Environmental monitoring tools

When discussing environmental monitoring, you often refer to the temperature of the server and network equipment rooms. In general, the heat tolerance range for computer equipment is surprisingly wide. For example, consider a typical server system, which can happily operate in a range between 50ºF and 93ºF (10º and 33.8º Celsius). That is a spread of 43ºF (23.8ºC), plenty of room in a normal heated environment. But the problem is that if you maintain a computer room at either the upper or lower end of these levels, the equipment will run, but for how long, no one knows.

Although no specific figures relate to the recommended temperature of server rooms, the accepted optimum is around 70º to 72ºF (21º to 22ºC). At this temperature, the equipment in the room should be able to operate, and those working in the room should not get too cold. Human beings generally require a higher temperature than computer equipment, which is why placing servers in an office space with staff is not ideal.

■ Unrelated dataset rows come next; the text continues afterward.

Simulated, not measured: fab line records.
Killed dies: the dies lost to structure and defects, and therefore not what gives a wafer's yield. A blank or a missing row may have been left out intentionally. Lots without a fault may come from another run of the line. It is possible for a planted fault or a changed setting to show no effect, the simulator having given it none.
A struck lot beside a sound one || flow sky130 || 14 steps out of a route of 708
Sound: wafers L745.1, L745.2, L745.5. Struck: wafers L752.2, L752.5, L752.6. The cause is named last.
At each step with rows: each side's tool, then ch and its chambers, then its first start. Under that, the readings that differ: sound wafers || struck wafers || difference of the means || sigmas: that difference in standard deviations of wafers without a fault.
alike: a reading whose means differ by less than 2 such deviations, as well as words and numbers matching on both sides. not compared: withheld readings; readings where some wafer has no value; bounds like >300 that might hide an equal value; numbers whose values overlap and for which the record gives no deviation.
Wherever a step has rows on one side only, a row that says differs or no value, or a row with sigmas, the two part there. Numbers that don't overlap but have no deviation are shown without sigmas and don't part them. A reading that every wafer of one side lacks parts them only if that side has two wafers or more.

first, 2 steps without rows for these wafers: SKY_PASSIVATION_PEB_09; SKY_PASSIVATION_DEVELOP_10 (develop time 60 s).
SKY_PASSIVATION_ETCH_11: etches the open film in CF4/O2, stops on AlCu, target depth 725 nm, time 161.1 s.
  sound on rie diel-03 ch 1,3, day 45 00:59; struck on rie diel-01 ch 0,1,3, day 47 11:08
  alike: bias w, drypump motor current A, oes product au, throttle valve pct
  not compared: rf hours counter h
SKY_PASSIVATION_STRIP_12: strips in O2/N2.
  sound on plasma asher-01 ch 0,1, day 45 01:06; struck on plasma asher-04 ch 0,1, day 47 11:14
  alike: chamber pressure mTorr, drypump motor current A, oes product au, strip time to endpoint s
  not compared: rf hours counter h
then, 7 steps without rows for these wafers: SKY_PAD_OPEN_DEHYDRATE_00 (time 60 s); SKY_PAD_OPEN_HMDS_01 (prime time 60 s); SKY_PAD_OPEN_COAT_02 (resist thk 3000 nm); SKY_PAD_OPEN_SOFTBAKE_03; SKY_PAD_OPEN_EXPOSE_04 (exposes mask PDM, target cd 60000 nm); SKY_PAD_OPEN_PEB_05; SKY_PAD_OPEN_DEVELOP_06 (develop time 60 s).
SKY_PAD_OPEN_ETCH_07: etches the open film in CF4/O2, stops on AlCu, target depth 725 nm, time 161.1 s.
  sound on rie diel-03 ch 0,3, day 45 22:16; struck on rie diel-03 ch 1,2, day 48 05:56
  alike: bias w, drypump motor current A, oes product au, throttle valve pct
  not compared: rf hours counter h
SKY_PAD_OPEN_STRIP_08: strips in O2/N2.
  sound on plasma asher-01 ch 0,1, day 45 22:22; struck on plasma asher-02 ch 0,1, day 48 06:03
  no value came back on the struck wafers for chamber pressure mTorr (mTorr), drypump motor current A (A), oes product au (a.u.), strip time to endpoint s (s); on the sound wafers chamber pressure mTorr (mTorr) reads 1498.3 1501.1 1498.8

Many people assume that the biggest problem with servers and network equipment is overheating. To some extent, this is true; servers in particular generate a great deal of heat and can overheat to the point where components fail. But this is only one heat-related issue. A more significant, and more gradual, problem is that of temperature consistency.

Heat causes components to expand, and cooling causes them to contract. Even the slightest temperature shift causes the printed circuit boards and chips to shift, and if they shift too much or too often, the chance of their becoming separated from their connections is greatly increased. This is known as chip creep. Keeping the heat at a moderate and constant level reduces the expansion and contraction of the boards and increases the components’ reliability.